I offered some general ideas but felt bad that I couldn’t come up with something clever, concise or poignant, and I actually felt bad for him — because I know what it’s like to pose a great question, only to have the interviewee come up with just a so-so answer. Which is why you need to come equipped with a lot of questions. And he did.
He asked what role I thought religion should play in society. I spoke about standing up on a matter, whether from a religious perspective or not. I said that when columnists do take a stand, as opposed to saying on the one hand this/on the other hand that, it makes for a better column and contributes to society.
Now the bishop pounced. “So the need to stand up for something when you see it’s wrong — would that apply to someone like Rudy Giuliani, who says, ‘I think abortion is wrong but I’m going to let people choose’?”
“You’re good,” I said. “I think he needs to stand up for his beliefs.” But, of course, Giuliani’s views on this topic are ambivalent. You run into the same thing with several other Catholic politicians, such as Sen. Jack Reed, who also personally opposes abortion but says he’s obligated as a public servant to uphold the Constitution.
Bishop Tobin wanted to know if I’d call myself a liberal, if I considered myself a secularist, if I believe in objective moral truth.
At one point, when the dialogue turned to my support of physician-assisted suicide, the bishop — he acknowledged he was being provocative — accused me of envisioning a society that would “dispose of old, sick people.”
Which, of course, is not the way I would put it. The people I have in mind — say, the people that state law in Oregon has in mind — are terminally ill folks who want to dispose of themselves, need help to end their suffering, and are allowed to do so under carefully prescribed circumstances.
Indeed, physician-assisted suicide is one of the things that best illustrates where Bishop Tobin and I find ourselves in opposite places.
In an interview last year, he summarized Catholic law: “We don’t believe that we are the lords of our own life. That originates from God…. God decides when life begins and when life ends.”
When I asked about the idea that a just God would not require people to endure and grovel, coping with psychic pain even if physical pain could be eased, the bishop said, “God required his own son to grovel and to suffer….”
At The Journal, I reminded the bishop of this conversation and said, “I can assure you, with all respect, when I sit down to write a column about physician-assisted suicide, I don’t think: ‘Well, what would Christ have done? How does this fit with — ’ I don’t even ask how does it fit with Jewish theology.… I don’t use theology as a framework.”
The bishop asked, “Do you use faith as a framework?”
I said, “I think I do, but I don’t think you would think so.”
And so it went.
He was probing, but good natured and respectful, and I made clear to him that I admire the church’s stands on such social fronts as the need to end homelessness.
And, as I say, there was a definite professional collegiality. When he finished asking me questions, I asked him some.

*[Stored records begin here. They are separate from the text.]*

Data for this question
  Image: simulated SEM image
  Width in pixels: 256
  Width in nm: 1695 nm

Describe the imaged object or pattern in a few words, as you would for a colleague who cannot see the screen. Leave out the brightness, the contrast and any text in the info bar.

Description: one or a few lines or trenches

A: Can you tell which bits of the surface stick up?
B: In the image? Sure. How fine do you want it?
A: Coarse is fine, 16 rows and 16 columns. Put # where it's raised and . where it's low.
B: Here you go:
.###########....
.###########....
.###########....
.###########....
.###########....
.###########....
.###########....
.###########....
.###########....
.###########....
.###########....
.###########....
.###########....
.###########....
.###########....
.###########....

I was curious about the casual but caustic tone he chose for the Giuliani column. You remember, the bishop called the former New York mayor’s abortion views “pathetic,” “confusing” and “hypocritical.”
At times, he wrote as if Giuliani were sitting there: “Hey, Rudy…”
The bishop told me that that was exactly the way he imagined it, as if he were sitting across a table from the candidate, and he addressed him as “Rudy” because, he said, that’s the way the candidate projects himself.
Does the writing come easily? If the subject is important and interesting and he can find the right tone, it does, he said. (To which I’d add: Amen, and would that all columns be that way!)
When Bishop Tobin sees a Catholic politician straying from the church on a major issue like abortion, does it make him more angry than sad or more sad than angry?
It can be some of each, he said. “It’s just very discouraging.”
But he asserted he doesn’t take it personally. “You know, I would like to have lunch with Rudy.”
By the way, the bishop’s questions for me included some on sports.
Most especially, the Steelers fan asked this Patriots enthusiast for a prediction on the game between the two teams scheduled for Dec. 9 in Foxboro. I don’t want to steal the thunder from the bishop’s Rhode Island Catholic column, which is scheduled for June 28 publication. But I look forward to it, and I want to see if he’ll be man enough to report my answer.
And no fair seeking divine intervention to affect the outcome!
M. Charles Bakst is The Journal’s political columnist.